Published on 12:00 AM, May 28, 2019

BB eases offshore banking rules

The central bank yesterday revised its policy to allow local industrial enterprises to take foreign currency loans from offshore banking units (OBUs) as a concessionary move towards banks.

An offshore banking unit is a bank’s shell branch that conducts regular banking activities but in foreign currency.

With a view to bringing discipline to the offshore banking programme, the Bangladesh Bank on February 25 issued a full-fledged policy for it. But the policy did not go down well with banks.

Later on April 24, the Association of Bankers, Bangladesh (ABB), a platform of private banks’ managing directors, called upon the central bank to revise the policy, which has made running their OBUs rather difficult.

As a conciliatory move, the BB has revised the policy to allow local companies to take loans from OBUs at LIBOR plus 3.5 percent, a much cheaper rate.

LIBOR is the rate at what banks charge each other for short-term loans in the London interbank market. It also serves as a global benchmark for short-term interest rates. The LIBOR will be followed because the loans will be given in foreign currency.

The OBUs, however, will have to take prior approval from the central bank to provide financing to them.

The joint venture companies housed in export processing and economic zones and hi-tech parks can also take short-term loans from OBU without any prior approval from the BB.

Exporters are also allowed to take funds in advance from the OBUs against their shipments, which is widely known as bill discounting, according to the latest central bank notice.

In the revised policy, banks are also allowed to transfer funds in the form of placement from one OBU to another.

This will help the OBUs ease their liquidity crunch instantly as they can borrow from their peers, said a BB official who worked on the revised policy.
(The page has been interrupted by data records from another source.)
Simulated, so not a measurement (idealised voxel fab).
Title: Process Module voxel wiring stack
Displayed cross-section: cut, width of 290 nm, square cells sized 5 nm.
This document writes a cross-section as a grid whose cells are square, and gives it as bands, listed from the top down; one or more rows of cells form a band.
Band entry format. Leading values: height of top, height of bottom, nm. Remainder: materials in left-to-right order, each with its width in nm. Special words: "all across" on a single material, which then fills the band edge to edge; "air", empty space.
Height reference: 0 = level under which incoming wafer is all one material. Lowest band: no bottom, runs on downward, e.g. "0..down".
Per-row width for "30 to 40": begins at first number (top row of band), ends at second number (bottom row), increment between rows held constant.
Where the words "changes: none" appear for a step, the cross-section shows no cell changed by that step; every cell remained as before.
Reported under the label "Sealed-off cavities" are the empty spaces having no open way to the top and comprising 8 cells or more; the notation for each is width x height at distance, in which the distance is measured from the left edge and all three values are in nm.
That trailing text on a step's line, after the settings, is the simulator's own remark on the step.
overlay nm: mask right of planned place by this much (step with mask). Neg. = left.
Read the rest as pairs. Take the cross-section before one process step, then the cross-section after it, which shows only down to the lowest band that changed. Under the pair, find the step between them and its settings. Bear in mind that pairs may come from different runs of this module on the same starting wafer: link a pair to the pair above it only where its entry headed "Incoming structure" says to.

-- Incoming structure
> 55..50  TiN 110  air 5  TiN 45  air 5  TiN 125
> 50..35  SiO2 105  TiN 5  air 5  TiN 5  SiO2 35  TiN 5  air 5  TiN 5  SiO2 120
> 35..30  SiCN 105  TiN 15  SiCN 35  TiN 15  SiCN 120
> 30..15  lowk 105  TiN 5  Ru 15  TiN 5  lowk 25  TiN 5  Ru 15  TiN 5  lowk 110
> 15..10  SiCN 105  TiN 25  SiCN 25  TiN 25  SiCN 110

The central bank, however, did not entertain the ABB’s demand to scrap the clause of keeping statutory liquidity ratio (SLR) and cash reserve ratio (CRR) for the OBUs.

Banks have to keep 13 percent of their OBUs’ total liabilities as SLR and 5.50 percent as CRR from July 1.

The OBUs do not have to maintain separate nostro accounts with their foreign correspondent banks as well; their mother banks’ accounts will suffice.  

A nostro account is an account that a bank holds in a foreign currency in a foreign bank.